The Lawn is Dead; Long Live the Lawn

Mark Simmons is doing a favor for all the heavy-burdened, lawn-mower-laden homeowners out West.

The director of research and consulting ecologist at the Lady Bird Johnson Wildflower Center at the University of Texas has developed a maintenance-free mix of grass seeds for lawns.

As he worked with landscape architects in Texas, he began to realize that lawns were open to heavy criticism as luxury items in need of industrial additives – and were being replaced with gravel and cactus.

So he looked back to Ecology 101, to transfer lessons from the prairie to the challenges of the suburban lawn.

“If you’re tired of mowing or you’ve got water restrictions, or you’ve lost your lawn entirely, now you can replace it with something sustainable,” he says. “There’s less mowing, less watering and less weeding.”

He and his staff have deveoloped a blend of seeds composed of  buff grass, blue grama, curly mesquite and Texas grama. They’re all turf grasses found in the American West.

“We’ve been playing around with the blends to see what works best,” he says.

He started with 5,000 acres on the University of Texas campus, seeking ways to mimic the prairie, where drought-resistant plant species thrive with little or no water. He moved on to his own home’s lawn, and then to hundreds more. His most recent project is the George W. Bush Presidential Center in Dallas.

His trademarked Habiturf seed mix is tailor-made for the western landscape. “Geographically, it can be used from Texas to Oklahoma and all the way to Southern California,” he says.

It’s currently available at DK Seeds in San Antonio. He’s got plans for sod next year, and eventually, to take up the cause of water-hungry lawns of the Eastern Seaboard.

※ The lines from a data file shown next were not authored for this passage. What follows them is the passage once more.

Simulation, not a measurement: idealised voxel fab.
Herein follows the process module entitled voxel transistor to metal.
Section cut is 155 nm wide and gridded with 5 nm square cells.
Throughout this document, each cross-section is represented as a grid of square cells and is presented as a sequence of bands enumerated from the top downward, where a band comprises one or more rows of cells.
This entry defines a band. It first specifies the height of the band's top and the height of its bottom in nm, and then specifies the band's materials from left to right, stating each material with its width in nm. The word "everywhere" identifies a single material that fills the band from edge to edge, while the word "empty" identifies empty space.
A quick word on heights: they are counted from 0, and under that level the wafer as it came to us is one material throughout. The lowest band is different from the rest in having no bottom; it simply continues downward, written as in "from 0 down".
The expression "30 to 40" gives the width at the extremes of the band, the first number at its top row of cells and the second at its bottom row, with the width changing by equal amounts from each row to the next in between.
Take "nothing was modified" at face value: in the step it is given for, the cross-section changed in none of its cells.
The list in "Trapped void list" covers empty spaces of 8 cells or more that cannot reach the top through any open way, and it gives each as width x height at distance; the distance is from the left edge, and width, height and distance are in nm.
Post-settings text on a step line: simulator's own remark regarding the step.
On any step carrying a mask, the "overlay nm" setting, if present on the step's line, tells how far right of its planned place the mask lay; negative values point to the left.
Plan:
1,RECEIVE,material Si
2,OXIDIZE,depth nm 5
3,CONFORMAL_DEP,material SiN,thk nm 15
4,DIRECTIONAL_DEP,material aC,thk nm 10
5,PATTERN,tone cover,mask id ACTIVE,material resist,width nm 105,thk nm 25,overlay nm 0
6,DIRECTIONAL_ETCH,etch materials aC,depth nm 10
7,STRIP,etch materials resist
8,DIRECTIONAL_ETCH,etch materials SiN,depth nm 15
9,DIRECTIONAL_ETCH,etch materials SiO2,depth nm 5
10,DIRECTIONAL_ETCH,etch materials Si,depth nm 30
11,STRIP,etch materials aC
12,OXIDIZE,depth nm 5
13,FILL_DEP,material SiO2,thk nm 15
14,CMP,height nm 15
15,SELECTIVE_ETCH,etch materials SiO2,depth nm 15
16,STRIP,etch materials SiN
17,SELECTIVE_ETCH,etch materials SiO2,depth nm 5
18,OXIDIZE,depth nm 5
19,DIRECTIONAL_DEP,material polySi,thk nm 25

“The real need now is on the left-hand side of the country,” he says. “But I can see it going east – in Europe, they’re already doing it.”

His efforts have not gone unnoticed. The American Society of Landscape Architects (ASLA) recently announced that his research for “The Lawn Is Dead – Long Live the Lawn” is to receive a 2013 Honor Award in Research.

The award will be presented at the ASLA Annual Meeting and EXPO in Boston on Monday, November 18.